Transcript:
Easan Arulanantham:
Some people talk about, you know, investing in gold and silver when there’s high inflation, you know, what are your thoughts on these trends over time?
Tom Vaughan:
Yeah, actually been asked that a lot, I’ve looked at it a lot, it comes up, you know, there’s a couple of ETFs, that I pretty much constantly follow, you know, GLD, which is for gold and SLV, which is for silver. And I’m constantly putting them in on a back testing basis and trying to see what happens in different scenarios. For me, the key criteria isn’t so much fighting inflation, it is protecting my stock market portfolio. And one of the problems I’ve had with gold, specifically, and even silver for that matter, is that in these big downturns, like in 2008, they came down pretty heavily, you know, versus a treasuries, which came down less or exact for looking at 2020. Here, treasuries went up quite nicely, actually. So I’m a huge believer in the fact that we make money in two areas in our lives, our real estate and our stocks. And so I don’t deal with the real estate much, you know, that would be your own home or rental properties, or what have you. But the stocks I do, and so whatever percentage stocks that you have, that works for you in our portfolio, I want to protect that. And so gold theoretically is a protection. But it has fallen quite heavily several times during some of these big downturns combine that recession, with with a down stock market and end up with negative 36%.

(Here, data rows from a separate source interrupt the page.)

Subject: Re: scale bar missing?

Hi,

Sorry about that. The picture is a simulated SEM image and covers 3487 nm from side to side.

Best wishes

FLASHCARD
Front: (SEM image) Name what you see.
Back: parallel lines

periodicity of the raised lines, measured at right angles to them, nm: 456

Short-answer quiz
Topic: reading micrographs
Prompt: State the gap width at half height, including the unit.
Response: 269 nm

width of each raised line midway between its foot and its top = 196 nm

And gold is the best hedge there. It’s working right now. I mean, I just said earlier in my summary, that the total stock market index is essentially flat for the last six months. GLD is up 5.4%. So it’s not a bad piece in this particular environment. And essentially, you know, it’s held up when the market came down. And I do like that, especially in this environment where bonds aren’t holding up either. So I don’t have a problem within a portfolio, I just don’t normally add it because it’s creating a higher level of volatility in that one component. And I’m not getting a big payoff to protect my stock portfolio. This is a downturn, but this isn’t the downturn I’m concerned with. I’m concerned with the ones that are 20, 30, 40, 50%. Those are the ones that I really want to watch out for. Because those are the retirement killers, as we just discussed. So yeah, I think it’s an interesting component. I have no problems with people that want to put it in. I have no problems with people that decide that they like that, and we can add it to their portfolio. I have never actually had it in my portfolio at any point in time. That combination of volatility and the fact that it doesn’t go up consistently in these big stock market downturns is kind of kept me away.
Easan Arulanantham:
Yeah, and like even silver in this like last six months is actually negative. Yeah, like around negative 1%.
Tom Vaughan:
So there’s even a disconnect in other precious metals from each other. So yeah, it’s hard to gauge if they’re, yeah. Consistently in these very big downturns people do run for treasuries. They’re not doing that right now, this isn’t a big downturn. This is an inflation scare, you know, these types of things. But I would say that if we had a recession here and the stock market was down 20, 30, 40%, I bet you would see some pop in treasuries. One of the problems with treasuries is that their rates of return are somewhat limited by the fact that the yield is so low, and I was come back up that 10 year treasuries now 2% And get that back down to half percent like it was before you would see a price increase, and that’s the offsetting thing I’m looking for. So it’s a little bit difficult to find these offsets in this particular environment. I’m just not sure that goal will be the place everybody’s running to maybe maybe this time, it hasn’t been in the past. So that’s that’s one of my concerns. Yeah.